Mideast Quartet presses Israel over settlements, Gaza blockade

LONDON (AFP) — The Middle East Quartet called Friday on Israel to freeze the construction of further settlements in the West Bank, while voicing deep concern over the Gaza Strip due to an Israeli blockade.

In a joint statement issued after talks between the four key powers in London, they also urged Arab states Friday to make good on pledges to help the Palestinians.

"The Quartet ... called on Israel to freeze all settlement activity including natural growth, and to dismantle outposts erected since March 2001," they said, in a statement quoted by UN chief Ban Ki-moon.

"The Quartet called for continued emergency and humanitarian assistance and the provision of essential services to Gaza without obstruction," the statement added.

Former British prime minister Tony Blair, who now heads the Quartet, said the situation in Gaza was "terrible."

Before the London talks, aid agencies had urged the Quartet to use the London meeting to press Israel to end its blockade of Gaza.

The agencies including Oxfam urged the grouping "to end its complacency by putting the highest diplomatic pressure on the Israeli government to lift the blockade on Gaza."

Warning of "an impending humanitarian crisis," they added that the Israeli stranglehold on the sliver of land "has made life for ordinary people intolerable" and made it near impossible for aid agencies to work there.

On the Arab states, the four powers -- the United Nations, the United States, Russia and the European Union -- urged donor states to follow through on commitments to the Palestinians made at a Paris conference in December 2007.

"The Quartet encouraged the Arab states to fulfil both their political and financial roles in support of the Annapolis process," he said, citing a statement agreed by the four powers.

The comments echoed remarks by US Secretary of State Condoleezza Rice, speaking on the eve of the talks.

Arab "states that have resources ought to be looking not for how little they can do but how much they can do," she told reporters accompanying her en route to London.

Rice was due to travel on from London to Jerusalem and the West Bank, to try to advance stalled Israeli-Palestinian peace talks, ahead of a visit to the region by President George W. Bush later in the month.

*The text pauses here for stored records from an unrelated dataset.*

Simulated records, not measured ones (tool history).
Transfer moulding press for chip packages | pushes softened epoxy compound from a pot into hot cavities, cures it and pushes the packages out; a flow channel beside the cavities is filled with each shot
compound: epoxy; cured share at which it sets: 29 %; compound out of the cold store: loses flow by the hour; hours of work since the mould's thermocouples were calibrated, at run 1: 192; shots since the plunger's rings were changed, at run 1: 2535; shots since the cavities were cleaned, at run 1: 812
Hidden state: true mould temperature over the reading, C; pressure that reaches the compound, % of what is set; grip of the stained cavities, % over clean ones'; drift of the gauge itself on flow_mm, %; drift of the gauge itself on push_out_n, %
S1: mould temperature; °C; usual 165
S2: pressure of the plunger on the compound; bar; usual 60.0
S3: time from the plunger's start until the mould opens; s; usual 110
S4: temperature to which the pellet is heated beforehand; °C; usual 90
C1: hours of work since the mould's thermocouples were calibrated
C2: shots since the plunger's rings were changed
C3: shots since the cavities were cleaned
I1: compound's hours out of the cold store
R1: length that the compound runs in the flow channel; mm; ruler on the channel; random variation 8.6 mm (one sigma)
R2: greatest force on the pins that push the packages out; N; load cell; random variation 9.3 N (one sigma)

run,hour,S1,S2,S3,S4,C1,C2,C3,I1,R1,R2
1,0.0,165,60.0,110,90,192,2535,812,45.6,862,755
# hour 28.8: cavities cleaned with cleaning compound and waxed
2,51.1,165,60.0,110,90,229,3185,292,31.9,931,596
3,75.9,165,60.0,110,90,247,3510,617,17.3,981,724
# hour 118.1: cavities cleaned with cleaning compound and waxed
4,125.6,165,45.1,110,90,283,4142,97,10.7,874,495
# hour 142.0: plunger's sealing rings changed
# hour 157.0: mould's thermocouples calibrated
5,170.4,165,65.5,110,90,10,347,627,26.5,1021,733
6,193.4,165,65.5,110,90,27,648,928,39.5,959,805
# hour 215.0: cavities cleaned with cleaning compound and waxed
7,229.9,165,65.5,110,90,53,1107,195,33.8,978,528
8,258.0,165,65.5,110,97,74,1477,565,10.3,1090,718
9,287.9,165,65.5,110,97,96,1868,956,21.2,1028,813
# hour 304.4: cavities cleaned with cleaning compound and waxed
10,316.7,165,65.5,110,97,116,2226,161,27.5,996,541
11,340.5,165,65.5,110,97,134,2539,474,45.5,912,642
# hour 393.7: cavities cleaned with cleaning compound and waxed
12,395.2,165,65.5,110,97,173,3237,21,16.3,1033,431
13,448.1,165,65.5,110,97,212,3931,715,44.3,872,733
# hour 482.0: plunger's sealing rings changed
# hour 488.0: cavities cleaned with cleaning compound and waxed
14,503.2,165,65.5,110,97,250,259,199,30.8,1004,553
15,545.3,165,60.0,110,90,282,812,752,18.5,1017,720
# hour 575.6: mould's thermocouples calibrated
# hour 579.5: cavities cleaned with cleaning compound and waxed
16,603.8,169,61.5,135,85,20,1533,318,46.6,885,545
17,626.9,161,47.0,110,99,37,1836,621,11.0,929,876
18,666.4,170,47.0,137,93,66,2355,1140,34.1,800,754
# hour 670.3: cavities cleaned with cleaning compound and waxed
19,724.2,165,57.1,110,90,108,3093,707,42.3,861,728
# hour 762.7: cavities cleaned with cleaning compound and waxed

Bush -- who said earlier this week that he remained hopeful of a Middle East peace deal before he leaves office in January -- will visit Israel, Saudi Arabia, and Egypt from May 13 to 18.

The Quartet talks were to be followed by separate meetings on Iran.

A six-power grouping comprising the five permanent members of the UN Security Council plus Germany were to discuss the next steps in seeking to persuade Tehran to rein in its disputed nuclear programme.

Specifically the ministers are working on a joint proposal aimed at bringing Tehran back to the negotiating table and in line with UN resolutions. Talks in Shanghai in mid-April failed to reach agreement.

"We will take a look again at what we have offered the Iranians," Rice told reporters ahead of the talks.

"But I just want to say I don't see any evidence that the Iranians appear to be interested in that track," she said, adding that she did not expect any notable results from Friday's meeting.

She continued: "I don't think the problem is the package. I think the problem is Iranian will."

The West fears Iran wants to use its nuclear programme to make an atomic weapon but Iran insists the drive is peaceful and solely aimed at providing energy for a growing population.

Tehran has been hit by three sets of UN Security Council sanctions, while the United States has also pressured European firms and banks to reduce their dealings with Iran.